Salford Reds’ stadium site

Dig discovers the Salford flint stones

THE site of the new Salford City Reds’ stadium has revealed unexpected treasures, after archaeologists unearthed evidence of a settlement possibly from as far back as the Bronze Age.
The archaeological evaluation of the site comes as part of planning conditions placed on the developers.
However, Red City Developments, have been quick to alleviate any fears among fans that these findings could cause delays to the stadium’s 2010 launch.
Ruth Garratt, from the Manchester Archaeological Unit, said: “The site was considered low potential but needed to be evaluated because of its setting close to the river system.
“We thought it unlikely to find anything and had no expectations going into the dig as it’s so unusual to find surviving early archaeology in the north west – most was lost during the industrial revolution.”

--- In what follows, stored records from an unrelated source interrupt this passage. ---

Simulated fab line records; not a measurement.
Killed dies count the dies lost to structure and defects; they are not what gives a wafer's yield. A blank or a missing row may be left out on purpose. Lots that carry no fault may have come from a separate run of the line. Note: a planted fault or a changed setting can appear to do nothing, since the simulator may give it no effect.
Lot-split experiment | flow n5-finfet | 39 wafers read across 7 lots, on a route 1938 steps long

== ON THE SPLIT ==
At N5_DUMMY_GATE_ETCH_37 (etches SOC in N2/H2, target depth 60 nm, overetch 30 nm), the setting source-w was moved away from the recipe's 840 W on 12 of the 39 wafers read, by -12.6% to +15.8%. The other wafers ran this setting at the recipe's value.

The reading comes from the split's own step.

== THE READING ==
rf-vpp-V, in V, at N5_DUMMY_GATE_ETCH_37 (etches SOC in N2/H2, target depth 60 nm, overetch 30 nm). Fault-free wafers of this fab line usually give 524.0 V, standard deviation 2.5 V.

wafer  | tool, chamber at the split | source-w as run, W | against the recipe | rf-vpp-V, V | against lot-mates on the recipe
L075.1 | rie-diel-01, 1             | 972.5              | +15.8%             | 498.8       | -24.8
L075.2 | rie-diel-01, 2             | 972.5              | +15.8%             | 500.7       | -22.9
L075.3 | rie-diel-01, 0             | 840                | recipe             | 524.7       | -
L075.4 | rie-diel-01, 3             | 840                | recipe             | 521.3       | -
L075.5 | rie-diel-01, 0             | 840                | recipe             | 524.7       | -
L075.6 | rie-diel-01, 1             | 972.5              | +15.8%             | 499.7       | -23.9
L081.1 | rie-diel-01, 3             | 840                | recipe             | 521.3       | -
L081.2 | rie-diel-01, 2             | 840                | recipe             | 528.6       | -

However, the team were surprised after their early evaluation of this site, adjacent to the A57, exposed ancient artefacts including a flint blade that is thought to have belonged to a Stone Age Salfordian hunter up to 8,000 years ago.
And a previously unknown settlement has been discovered at the site with the remains of post holes from Bronze or Iron Age houses and domestic waste such as fire-cracked stones, used to heat water.
Ruth added: “For those early people, it appears to have been a very desirable bit of real estate.
“We can’t say how big this settlement was at this time, but the archaeology we can see on the site probably dates from the bronze to late iron age, between 3,000 and 100 BC.”
Charcoal has now been removed from the site and sent for carbon dating, in order to get an accurate idea as to when the settlement was occupied.
In light of Salford’s most recent discovery, a more extensive dig is planned for the site with the archaeology team hoping that Red City Developments will fund a full excavation, which must take place before any landscaping or development goes ahead.
But, according to managing director of Red City Developments, Adam Thomas, any further excavation work that does take place will not cause any significant delays to the building project.
He said: “We are now working closely with the team to ensure the site is excavated and investigated fully to maximise the heritage benefit.
“We are assessing the implications, but as the area of most interest is at the entrance to the site and not where the stadium is actually being built, we are confident that the additional work will not significantly affect the building schedule.”